The financial planner you (supposedly) can trust
A fiduciary is a type of financial planner who is obligated to put your interests as a client before their own.
For example, let’s say a fiduciary selected two fund options for you to invest in. The funds were equal in terms of risk and reward, except one had a higher fee than the other. In this case, the fiduciary would have to recommend the cheaper of the two options to you, even though it would result in them making less money.
Many financial planners, though, are not fuduciaries. They are allowed to put their own interests ahead of your’s. And even worse, they are not legally required to tell you about their conflict of interests (ie, who is paying them to advise certain investments to you).
Why is the Securities and Exchange Commission investigating JP Morgan Chase?
JP Morgan is accused of having abused the trust of investors who used their Fuduciary Services. The accusation claims JP Morgan’s executives built a culture of deception. The culture was created by rewarding advisers with bonuses for getting their clients to invest in products that would financially benefit JP Morgan.

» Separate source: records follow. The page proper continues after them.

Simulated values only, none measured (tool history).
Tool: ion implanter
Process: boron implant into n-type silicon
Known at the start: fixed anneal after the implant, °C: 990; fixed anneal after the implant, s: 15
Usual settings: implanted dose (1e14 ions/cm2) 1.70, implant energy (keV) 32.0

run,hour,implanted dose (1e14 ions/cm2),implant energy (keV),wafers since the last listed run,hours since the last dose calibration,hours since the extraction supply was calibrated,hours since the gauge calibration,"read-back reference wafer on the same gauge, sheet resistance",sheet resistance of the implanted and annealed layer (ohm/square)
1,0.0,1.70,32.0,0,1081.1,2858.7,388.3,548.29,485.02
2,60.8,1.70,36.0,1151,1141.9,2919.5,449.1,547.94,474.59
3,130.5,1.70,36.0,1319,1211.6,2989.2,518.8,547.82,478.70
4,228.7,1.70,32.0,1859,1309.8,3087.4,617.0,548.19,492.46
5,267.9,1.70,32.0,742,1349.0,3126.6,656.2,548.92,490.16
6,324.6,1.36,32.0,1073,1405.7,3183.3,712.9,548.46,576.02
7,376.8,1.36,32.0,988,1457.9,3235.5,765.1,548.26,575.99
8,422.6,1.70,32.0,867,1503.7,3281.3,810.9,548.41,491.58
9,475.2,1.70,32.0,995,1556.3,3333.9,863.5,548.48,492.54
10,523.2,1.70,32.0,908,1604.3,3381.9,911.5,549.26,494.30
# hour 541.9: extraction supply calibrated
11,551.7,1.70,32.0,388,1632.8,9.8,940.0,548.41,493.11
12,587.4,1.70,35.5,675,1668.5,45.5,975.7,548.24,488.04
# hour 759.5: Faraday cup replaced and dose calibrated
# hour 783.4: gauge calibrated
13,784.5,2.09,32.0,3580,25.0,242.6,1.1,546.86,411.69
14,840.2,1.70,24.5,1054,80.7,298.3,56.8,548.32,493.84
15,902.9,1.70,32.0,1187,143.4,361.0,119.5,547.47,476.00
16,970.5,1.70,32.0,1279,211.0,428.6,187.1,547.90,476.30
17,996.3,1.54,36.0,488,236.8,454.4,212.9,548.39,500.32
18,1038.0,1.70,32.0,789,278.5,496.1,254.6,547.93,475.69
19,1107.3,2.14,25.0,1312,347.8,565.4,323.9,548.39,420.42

The SEC has subpoenaed both executives of the company as well as internal documents.
Will justice be served?
For many corporate giants, fines are simply the cost of doing business. When they make more money illegally than the amount they are fined for, then it is worth it to them to continue to act illegally.
If JP Morgan’s asset-management unit is found guilty, it will be interesting to see how the SEC acts in handing out punishment.